You are likely thinking of a Faraday Cage, which would work to a large extent, but it's not exactly practical as you correctly identified.

Practically speaking, _shielding_ H-fields is not practical. They are magnetic fields and therefore only magnetic materials with extremely high permeability (or which are sufficiently thick) can block them (e.g. - Mu metal... aka, snake oil, in my opinion).

However, it is eminently practical to suppress the production of H-fields in the first place, and that is by following a very important rule for both power conversion and RF: make sure the source and return conductors are as close to each other as possible. Even better is to twist them together (if it's good enough technique for 100MHz ethernet cables - which use _unshielded _twisted pair - then it's good enough for a lot of other applications).

There is a thread on here with an excellent illustration of just how dramatic a reduction in radiated noise can be obtained by merely twisting the battery cables together in the vicinity of the controller.

Anyway, keep this in mind: changing currents radiate H-field (magnetic) noise; changing voltages radiate E-field noise.


----------



## Grant_NZ (May 28, 2008)

Would twisting the cables together generate heat under load?


----------



## Qer (May 7, 2008)

Grant_NZ said:


> Would twisting the cables together generate heat under load?

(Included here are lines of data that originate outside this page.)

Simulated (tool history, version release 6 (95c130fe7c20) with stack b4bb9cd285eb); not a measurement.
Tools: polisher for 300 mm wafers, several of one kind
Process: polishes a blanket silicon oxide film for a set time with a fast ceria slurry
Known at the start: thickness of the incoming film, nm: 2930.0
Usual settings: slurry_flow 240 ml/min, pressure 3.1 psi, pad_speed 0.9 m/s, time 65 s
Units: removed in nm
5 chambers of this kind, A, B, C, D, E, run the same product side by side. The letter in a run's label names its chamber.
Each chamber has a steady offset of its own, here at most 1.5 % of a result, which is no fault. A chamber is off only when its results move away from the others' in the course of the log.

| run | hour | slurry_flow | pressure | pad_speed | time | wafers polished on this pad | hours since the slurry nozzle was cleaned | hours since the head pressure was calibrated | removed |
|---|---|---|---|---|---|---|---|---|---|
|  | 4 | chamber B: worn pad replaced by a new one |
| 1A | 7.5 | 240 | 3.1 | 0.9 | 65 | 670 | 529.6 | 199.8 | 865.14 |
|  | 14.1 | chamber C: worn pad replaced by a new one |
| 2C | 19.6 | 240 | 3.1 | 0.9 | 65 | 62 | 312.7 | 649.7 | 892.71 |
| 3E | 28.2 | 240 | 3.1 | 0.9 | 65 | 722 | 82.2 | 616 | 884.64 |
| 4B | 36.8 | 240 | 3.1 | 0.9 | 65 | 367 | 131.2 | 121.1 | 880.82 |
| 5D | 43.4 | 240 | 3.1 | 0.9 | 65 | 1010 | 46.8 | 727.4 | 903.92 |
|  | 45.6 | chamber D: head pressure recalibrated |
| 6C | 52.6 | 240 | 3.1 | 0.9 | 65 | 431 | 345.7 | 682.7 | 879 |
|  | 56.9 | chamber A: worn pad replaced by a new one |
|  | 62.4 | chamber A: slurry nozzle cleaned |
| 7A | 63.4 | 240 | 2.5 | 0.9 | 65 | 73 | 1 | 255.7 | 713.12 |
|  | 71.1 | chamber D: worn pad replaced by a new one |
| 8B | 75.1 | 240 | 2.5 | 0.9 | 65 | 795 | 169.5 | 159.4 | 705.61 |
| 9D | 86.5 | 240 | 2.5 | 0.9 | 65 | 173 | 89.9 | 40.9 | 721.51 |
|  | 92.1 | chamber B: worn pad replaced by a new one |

No. Heat is generated by current through resistance and the resistance in the cable is defined by the copper area of the cable. See the column for resistance in this table:

http://en.wikipedia.org/wiki/American_wire_gauge#Table_of_AWG_wire_sizes

Of course, if you twist them very hard so the cables have to be longer to reach the same distance then resistance goes up and thus they produce more heat, but don't twist them that hard...


----------